This is niche enough that I’m almost embarrassed to post it, but by adding this to the industry knowledge I may save someone else 15 minutes of frustration.
If you perform a fresh URL Inspection in Google Search Console for a live asset that isn’t a page, Google Search Console will claim it’s blocked in robots.txt.
If you want to see how an image is being interpreted right now, you can’t. Search Console will say it’s blocked in robots.txt and refuse to fetch it.
Try it yourself.
Request an image in URL inspect:
Now request the live URL:
Now get told it’s blocked in robots.txt:
Use the link to test if it’s blocked in robots.txt to confirm it isn’t blocked in robots.txt:
Now waste far too long on trying to solve this.
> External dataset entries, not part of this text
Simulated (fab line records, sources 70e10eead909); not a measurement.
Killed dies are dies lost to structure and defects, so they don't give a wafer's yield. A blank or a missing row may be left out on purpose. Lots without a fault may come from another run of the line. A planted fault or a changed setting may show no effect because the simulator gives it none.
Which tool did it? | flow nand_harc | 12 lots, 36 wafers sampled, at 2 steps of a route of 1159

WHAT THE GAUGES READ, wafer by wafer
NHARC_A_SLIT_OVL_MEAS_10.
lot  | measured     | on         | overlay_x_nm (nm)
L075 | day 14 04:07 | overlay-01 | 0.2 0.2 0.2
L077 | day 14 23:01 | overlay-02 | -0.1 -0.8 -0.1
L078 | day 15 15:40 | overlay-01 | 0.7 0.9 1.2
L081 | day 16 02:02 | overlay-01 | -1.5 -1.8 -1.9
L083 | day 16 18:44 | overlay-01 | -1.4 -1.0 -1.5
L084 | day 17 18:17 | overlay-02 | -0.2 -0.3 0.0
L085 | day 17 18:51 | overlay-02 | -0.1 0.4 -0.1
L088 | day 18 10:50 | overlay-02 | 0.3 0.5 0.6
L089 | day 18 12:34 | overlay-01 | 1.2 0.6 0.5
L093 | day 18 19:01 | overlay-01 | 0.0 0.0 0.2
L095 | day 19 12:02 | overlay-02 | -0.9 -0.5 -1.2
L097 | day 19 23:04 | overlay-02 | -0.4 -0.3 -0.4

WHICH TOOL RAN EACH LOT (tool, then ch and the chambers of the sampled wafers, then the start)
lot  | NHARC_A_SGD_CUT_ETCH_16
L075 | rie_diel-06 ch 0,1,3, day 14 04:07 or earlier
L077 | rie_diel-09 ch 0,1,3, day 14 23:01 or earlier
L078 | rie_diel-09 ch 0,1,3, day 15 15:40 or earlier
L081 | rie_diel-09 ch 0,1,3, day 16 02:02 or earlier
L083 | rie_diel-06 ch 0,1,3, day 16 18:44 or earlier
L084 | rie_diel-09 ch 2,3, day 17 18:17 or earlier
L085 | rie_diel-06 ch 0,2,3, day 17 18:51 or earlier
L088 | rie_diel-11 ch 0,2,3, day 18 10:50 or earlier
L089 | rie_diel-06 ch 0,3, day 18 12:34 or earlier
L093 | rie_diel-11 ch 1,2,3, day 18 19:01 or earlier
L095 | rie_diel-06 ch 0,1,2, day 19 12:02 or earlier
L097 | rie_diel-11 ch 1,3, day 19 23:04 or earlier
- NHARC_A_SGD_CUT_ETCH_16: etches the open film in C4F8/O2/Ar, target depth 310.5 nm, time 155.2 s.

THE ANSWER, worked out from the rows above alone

Check your logs to confirm it’s being crawled (it is). Try and solve the cause and discover something else far more useful in the process.
Repeat on multiple websites to confirm it’s just how Search Console Works for most things that aren’t pages or redirects.
- If it’s a redirect, Google will assess the status and filetype of the destination.
- If it’s a 404 or another error, Google will abandon the page.
- There are some other spooky things here but I’m saving them for ohgmcon.
If you changed a supposedly “blocked in robots.txt” URL to a redirect, it becomes crawlable suggesting that the URL isn’t really blocked, and this message is a shorthand for a hardcoded “Oliver, please stop clogging Google Search Console with this shit.”:
And this makes sense – this tool is about the indexing of documents, not stuff.
But sometimes this stuff makes it into Search Console Coverage reports.
Why Would I Care?
Previously you could submit whatever you wanted for indexing through Search Console’s Fetch & Render
You might miss this functionality, even if it was placebo.
Hopefully the error messaging here is updated soon to reflect reality.